Corn Meal Mash

Forum to share your beverage recipes. Feel free to post recipes in this forum, they will be locked. Posts should have complete recipes with all ingredients and directions fully explained. Any comments or questions will have to be started under new topic. This forum is for family recipes or recipes that you have tried and want to share with others, relating to our hobby only.

Moderator: Site Moderator

Locked
Bama1981
Novice
Posts: 19
Joined: Fri Jul 03, 2015 2:07 pm

Corn Meal Mash

Post by Bama1981 »

corn meal mash

Postby Bama1981 » Wed Sep 30, 2015 10:19 pm
My corn meal mash bill is as follows:
15 lbs white plain corn meal
20 lbs white sugar
15 gallons water
3 lbs malted yellow corn(self malted)
2 tbsp Amylase powder
3 tbs yeast(activated with liquid from the Mash Tun)

I love the flavor of likker made with corn meal and corn malt... and the sugar tends to lend a touch of sweetness on the tongue when you swallow. I enjoy malting my own corn and Yes, it's a bit of work, but If you want a good tasting sipper this is one to try. If you want rocket fuel this is not worth the effort for you.

I heat 10 gallons of water to 190 degrees, pour into my cooler/mash tun, add the corn meal, slowly stirring all the while. Continue to stir until well blended and no lumps are present. Not sure how much temperature drop occurs when the meal is added but the meal begins to thicken almost immediately at this temperature. Leave cooler open and stir every 5 to 10 minutes until temperature hits about 164( doesn't take long). I add the ground corn malt and blend in very well. Close the lid and walk away. Return 2 hours later to add the Amylase powder. The malt has already been busy doing its conversion thing, but due to the low conversion rate of malt corn I add 2 tbsp Amylase powder and blend in very well, close the lid and walk away. Next day I heat the remaining 5 gallons of water to to a temperature that will allow me to dissolve the sugar and I add the sugar water to the tun of cornmeal and blend in very well. Check the temperature of the mash and at about 85-90 degrees I pitch activated yeast , close the lid and walk away. Check the mash after about 3 hours to make sure it's working. ( I like to ferment in my tun instead of straining into another vessel, No need for nutrients to be added...meal takes care of that). Usually it takes a week(5-7 days) for the process to complete. When the bubbling stops it's time to cook. I have waited as much as 2 weeks after no bubbles before I make the run but, usually I will give it a week to settle after bubbling stops. No sound reason for doing this, but it's what I do. Always seems to work well for me. When ready to cook I open the ball valve and drain the liquid into buckets. I take the screen off my bazooka screen and let the meal do the straining. The first liquid will have to re-dumped into tun and continue doing this till liquid is free of sediment( trust me, this is a must do or it will scorch) When I am happy with clarity of the liquid I pour it into the boiler and set it off.

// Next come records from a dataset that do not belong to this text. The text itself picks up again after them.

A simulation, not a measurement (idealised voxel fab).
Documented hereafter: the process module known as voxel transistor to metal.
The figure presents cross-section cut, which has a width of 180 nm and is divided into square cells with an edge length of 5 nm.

My kit is a 15 1/2 gallon keg with an 18" high, 2" column running into a 3/4 shotgun condenser. I pack the column with SS pot scrubbers and Dollar Tree playing marbles. Toss the shots and heads(10 ml per gallon fore shots and tend to go by smell and taste to make the heads -hearts cut) back of a SS spoon is my tester and when I like what I taste I start collecting for keeps. Monitor the flow and adjust the heat to get a small stream of likker flowing(match stick size). I make the hearts -tails cut at 85 proof(some good flavor is in there from 95-85 proof). Continue to catch flow till about 40 proof and use this as a primer for the next run(backings). Not a very technical process compared to other posters in here, but I'm not looking for rocket fuel, I want sweet corn likker. Yes, it is a sugar head, but it smells and tastes like corn likker(just more of it due to sugar). So much can be done with left over corn meal,but that's another run and another day.